After Meeting Jesus
Well, we did it! We read the entire gospel of Luke together last Saturday. Exactly thirty people turned up to experience Luke’s Gospel in this challenging exercise to recapture the Gospel announcement. Have we succeeded? I don’t know but it is my prayer that the days ahead will reveal the Gospel doing its’ work on the hearts of individual men and women and in our community. One thing that I did mention at the conference is that we can’t imagine that we know the gospel now that we have read it through once or twice, or even a dozen times. The Gospels are something to be read and re-read our entire lives. They shape and re-shape us. When we face a struggle with sin in our lives, we need to declare the gospel to ourselves. When our neighbors are struggling with depression and anxiety, they need to hear the gospel. When our children are trying to figure out where their value comes from, the gospel will inform them. Reading the Gospels in large chunks is not just something we should do once in our lives or even once every six months, but rather as a life-long habit. We are some of the most privileged people in the world because we can actually do this easily and without being persecuted for it. We have time and we have Bibles and we won’t be imprisoned or tortured for doing it. This is not the case in many places around the world. We really ought to be doing it. If our country goes to hell in a handbasket, it will be because the Church wasn’t reading, and hence living by, the Gospels.

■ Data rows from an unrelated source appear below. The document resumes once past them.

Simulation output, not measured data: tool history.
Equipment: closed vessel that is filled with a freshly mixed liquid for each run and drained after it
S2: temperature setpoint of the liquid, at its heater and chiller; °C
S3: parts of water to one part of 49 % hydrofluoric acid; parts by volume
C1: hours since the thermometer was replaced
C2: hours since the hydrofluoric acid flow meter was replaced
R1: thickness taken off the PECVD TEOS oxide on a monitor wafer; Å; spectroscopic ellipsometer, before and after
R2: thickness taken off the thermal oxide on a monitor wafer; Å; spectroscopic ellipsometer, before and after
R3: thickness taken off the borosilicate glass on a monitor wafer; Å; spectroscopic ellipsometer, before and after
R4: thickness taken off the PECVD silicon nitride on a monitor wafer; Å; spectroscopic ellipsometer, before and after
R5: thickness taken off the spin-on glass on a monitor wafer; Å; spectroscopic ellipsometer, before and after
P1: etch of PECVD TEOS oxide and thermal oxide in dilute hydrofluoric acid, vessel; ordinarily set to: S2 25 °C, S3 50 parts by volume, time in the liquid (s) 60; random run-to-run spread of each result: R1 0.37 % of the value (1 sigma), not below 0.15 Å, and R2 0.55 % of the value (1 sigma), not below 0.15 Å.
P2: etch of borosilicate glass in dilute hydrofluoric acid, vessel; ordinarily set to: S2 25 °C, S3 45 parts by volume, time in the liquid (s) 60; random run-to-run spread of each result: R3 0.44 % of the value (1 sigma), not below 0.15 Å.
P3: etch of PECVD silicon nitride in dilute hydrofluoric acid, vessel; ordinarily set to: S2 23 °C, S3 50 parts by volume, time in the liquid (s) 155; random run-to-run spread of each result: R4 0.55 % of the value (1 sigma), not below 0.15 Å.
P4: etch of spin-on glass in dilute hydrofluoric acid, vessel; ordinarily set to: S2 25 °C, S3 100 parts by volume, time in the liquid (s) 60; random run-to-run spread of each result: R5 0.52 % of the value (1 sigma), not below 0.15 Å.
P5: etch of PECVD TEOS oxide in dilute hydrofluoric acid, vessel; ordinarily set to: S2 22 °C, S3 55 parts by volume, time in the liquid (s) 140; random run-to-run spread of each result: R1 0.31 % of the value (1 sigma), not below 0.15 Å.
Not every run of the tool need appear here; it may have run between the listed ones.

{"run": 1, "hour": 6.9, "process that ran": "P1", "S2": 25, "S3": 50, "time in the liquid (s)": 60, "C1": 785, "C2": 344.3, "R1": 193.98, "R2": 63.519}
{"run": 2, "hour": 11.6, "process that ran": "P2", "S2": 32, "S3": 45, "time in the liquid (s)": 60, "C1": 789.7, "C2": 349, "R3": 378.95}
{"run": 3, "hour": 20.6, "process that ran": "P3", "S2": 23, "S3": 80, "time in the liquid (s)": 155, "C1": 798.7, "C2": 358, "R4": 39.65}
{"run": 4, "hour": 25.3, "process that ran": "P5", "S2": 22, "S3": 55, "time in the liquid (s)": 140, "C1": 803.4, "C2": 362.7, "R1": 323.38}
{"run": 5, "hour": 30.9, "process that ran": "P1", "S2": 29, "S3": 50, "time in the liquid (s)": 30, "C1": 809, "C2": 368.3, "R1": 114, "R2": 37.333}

My take away from this summer’s conference on Luke is a greater awareness of the challenge to take up Jesus’ own way of doing the Kingdom of God and exercising power. I think of the brigand crucified with Jesus, confessing that here in his last hour, his violent way of doing God’s kingdom was not validated by God, but that Jesus’ way of loving His enemies and turning the other cheek and blessing those who persecuted him, was also God’s way. Along with that, the warning that all other ways of doing power and kingdom ultimately lead to our own destruction. What am I seeking in life and how am I seeking to get it? What do I want for my children and how am I going about acquiring it? Am I seeking first the Kingdom of God or am I using God as a covering for my own agenda? The Gospel presents a challenge to all power structures of the world, from the family, to the white house, to the Sheik in the Middle East. God is calling us, through Jesus, to take up our cross and follow Him and to do power His way by becoming the least and the servant of all. After Meeting Jesus, I know what I need next: to meet with Jesus again, which we will in our next Meeting Jesus Conference in January 2018. I find that I really am a lot like Peter, earnestly vowing allegiance to Jesus, but often struggling with the way that looks in reality because it is not what I expected or wanted…but it is good and He is good, so help me God, I will follow.